Wall argued that the potash giant was a strategic asset, and BHP’s takeover did not provide a net benefit. The federal government agreed, and the bid was quashed.
Similarly, Wall has indicated that he will carefully review a sale of Viterra, to determine any net benefit. It is possible the federal government may block it, should Glencore not meet the net benefit test.
However, as Wall has noted, Viterra is not necessarily a strategic asset in the same way that Potash Corp. is. This is because Potash Corp. pays royalties and Viterra does not. Potash Corp. also has mining rights to the resource. Viterra buys from farmers.
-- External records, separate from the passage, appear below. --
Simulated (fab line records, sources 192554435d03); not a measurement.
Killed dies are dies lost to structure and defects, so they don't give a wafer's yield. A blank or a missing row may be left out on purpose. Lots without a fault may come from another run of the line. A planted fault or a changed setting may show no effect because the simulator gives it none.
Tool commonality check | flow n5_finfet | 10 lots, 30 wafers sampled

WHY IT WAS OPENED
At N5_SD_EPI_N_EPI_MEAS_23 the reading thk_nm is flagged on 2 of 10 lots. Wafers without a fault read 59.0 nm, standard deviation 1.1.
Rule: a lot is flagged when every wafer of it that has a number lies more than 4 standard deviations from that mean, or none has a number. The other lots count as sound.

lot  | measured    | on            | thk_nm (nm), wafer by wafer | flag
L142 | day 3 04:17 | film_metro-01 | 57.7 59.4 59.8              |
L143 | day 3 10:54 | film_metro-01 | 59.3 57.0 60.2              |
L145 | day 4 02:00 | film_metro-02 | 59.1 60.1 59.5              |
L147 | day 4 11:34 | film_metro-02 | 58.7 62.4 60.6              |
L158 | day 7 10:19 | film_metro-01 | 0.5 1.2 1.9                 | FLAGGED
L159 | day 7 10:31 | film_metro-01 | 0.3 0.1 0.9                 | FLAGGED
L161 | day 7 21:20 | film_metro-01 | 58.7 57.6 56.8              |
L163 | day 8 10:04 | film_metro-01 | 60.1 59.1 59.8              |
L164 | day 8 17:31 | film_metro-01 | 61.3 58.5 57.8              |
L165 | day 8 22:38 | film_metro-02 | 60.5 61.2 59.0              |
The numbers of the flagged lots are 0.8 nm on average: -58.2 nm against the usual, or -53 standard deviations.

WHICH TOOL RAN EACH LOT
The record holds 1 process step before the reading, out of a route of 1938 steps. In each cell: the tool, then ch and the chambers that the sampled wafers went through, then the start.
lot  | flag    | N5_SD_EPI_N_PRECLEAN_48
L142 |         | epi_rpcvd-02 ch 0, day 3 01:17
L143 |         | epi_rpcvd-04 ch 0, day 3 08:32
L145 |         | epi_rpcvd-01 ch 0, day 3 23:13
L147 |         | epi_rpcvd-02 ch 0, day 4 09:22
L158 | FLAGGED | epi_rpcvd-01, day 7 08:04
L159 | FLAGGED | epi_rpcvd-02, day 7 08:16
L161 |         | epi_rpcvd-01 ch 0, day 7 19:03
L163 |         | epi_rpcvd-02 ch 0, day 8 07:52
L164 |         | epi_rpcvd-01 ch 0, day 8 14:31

However, the takeover is no longer just about Glencore. The firm is reportedly in talks to share the Viterra buy with Canadian firms Agrium Inc., also publicly traded, and Richardson International, the family owned Winnipeg grain handling company.
Viterra reported March 19 it was in exclusive discussions with a third party, but that does not rule out a tri-party asset split.
Evaluation of the takeover will also be directed to another federal department: the Competition Bureau.
Agrium, a nitrogen producer and a potash miner, would likely add retail farm supply stores to its network should it pick up part of Viterra. That signifies less competition on the input side.
Richardson is Canada’s second-largest grain handling company behind Viterra. Depending on which assets it acquires, the deal could signify less competition in grain handling.
Whether the sale meets the competition test will come down to how the three speculative players split up specific Viterra properties, and not all the options are negative. For example, port facilities at Vancouver are reportedly likely to go to Glencore, since Richardson already has a facility there.
It’s also possible that Glencore could end up with elevators side-by-side with Richardson’s across Western Canada. If that’s the case, these current partners could become fierce competitors in the new environment.
That would be a reasonable outcome, but the Competition Bureau must be sure these assets are appropriately divided. There would be other, less desirable outcomes if companies already in Western Canada win the bid for Viterra and if their assets overlapped.
A new player in the Canadian industry such as Glencore might be a better option for farmers than a takeover by an existing player, whether domestic or foreign.
By far the most important point for farmers is that competition and sufficient grain handling capacity must remain in place.
That is where the Canadian government should focus most of its attention.